Constellations from the margins of language

by HRM on April 18, 2012

Moby-Dick inspired cyanotypes by Andrew Seguin

Hand To Mouth

1. Why did you decide to illustrate Moby-Dick, and what was the process like?

Moby-Dick is one of my favorite books and I reread it every few years. In 2009 I was reading it again and I had this vision of creating a version of the novel stripped of everything but its punctuation. Because Moby-Dick is so baroque and dense, I wanted to see what I could learn about it by pursuing its opposite: sparity. As a poet as well as an artist, I became fascinated by what Melville’s punctuation — or any writer’s, for that matter — might tell us about his style. Visually, I thought it would be like a musical score.

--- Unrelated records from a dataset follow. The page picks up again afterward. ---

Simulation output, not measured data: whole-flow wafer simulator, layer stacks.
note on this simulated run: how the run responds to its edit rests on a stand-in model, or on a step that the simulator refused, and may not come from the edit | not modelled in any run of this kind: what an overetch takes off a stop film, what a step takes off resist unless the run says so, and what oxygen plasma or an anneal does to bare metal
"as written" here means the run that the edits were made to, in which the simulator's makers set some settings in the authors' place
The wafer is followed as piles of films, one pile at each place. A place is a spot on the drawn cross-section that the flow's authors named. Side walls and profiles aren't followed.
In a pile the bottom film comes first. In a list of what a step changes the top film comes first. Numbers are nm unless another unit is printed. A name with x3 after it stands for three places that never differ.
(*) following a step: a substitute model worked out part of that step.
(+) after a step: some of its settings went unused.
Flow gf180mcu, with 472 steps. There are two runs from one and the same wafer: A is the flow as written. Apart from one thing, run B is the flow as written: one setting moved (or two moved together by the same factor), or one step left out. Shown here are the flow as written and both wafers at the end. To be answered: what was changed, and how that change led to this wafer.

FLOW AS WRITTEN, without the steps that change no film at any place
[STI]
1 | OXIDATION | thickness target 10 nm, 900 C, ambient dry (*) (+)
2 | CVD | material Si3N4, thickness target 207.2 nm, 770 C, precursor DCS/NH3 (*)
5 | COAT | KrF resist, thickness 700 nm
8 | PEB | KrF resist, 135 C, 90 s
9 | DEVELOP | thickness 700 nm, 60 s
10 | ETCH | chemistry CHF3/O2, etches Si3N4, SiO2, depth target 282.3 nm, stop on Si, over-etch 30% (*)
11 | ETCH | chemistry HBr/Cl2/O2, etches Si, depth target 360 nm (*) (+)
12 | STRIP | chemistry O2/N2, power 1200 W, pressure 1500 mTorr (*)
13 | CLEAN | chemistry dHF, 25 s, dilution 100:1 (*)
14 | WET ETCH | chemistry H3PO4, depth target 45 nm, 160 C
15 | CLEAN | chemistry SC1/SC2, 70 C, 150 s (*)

I started to make my version of Moby-Dick by scanning its pages, erasing all of the words in Photoshop, and then making the remaining images of punctuation into negatives on an inkjet printer. Those negatives I printed as cyanotypes, which are a form of photographic print — light-sensitive iron salts are hand-coated onto watercolor paper, a negative is placed on top, and then it’s exposed in sunlight and developed in water. They dry to a deep, intense blue.

The first prints were beautiful — like constellations of the English language’s margins — but after making a few of them, I felt they were lacking something. So I decided to add to them. I scanned images from old dictionaries and illustrated versions of Moby-Dick and fashioned those disparate parts, including the punctuation images I had already created, into collages on my computer. I then made those collages into negatives and finally printed them, last summer and fall, as cyanotypes. Those are what you see here. Most were printed on my fire escape and developed in my bathtub.

Reading

2. What is your background as an artist?

I’ve always loved making things. But a pivotal moment was my twelfth birthday, when my dad gave me a 35mm camera. I’ve been a photographer ever since. I started making cyanotypes about four years ago, as a way to expand my artistic practice — cyanotypes are photographs, but the process is cameraless, so it’s more akin to printmaking. I never went to art school, though. I took photography classes in college and in graduate school (I have an MFA in poetry), and I’ve gone to a number of workshops since then. I’ve always made a point of making new work and learning new processes on my own.

3. What are you inspired by right now?

The poems of João Cabral de Melo Neto and Gustaf Sobin, John Chamberlain’s car-part sculptures, and the blooming crabapple and cherry trees here in New York.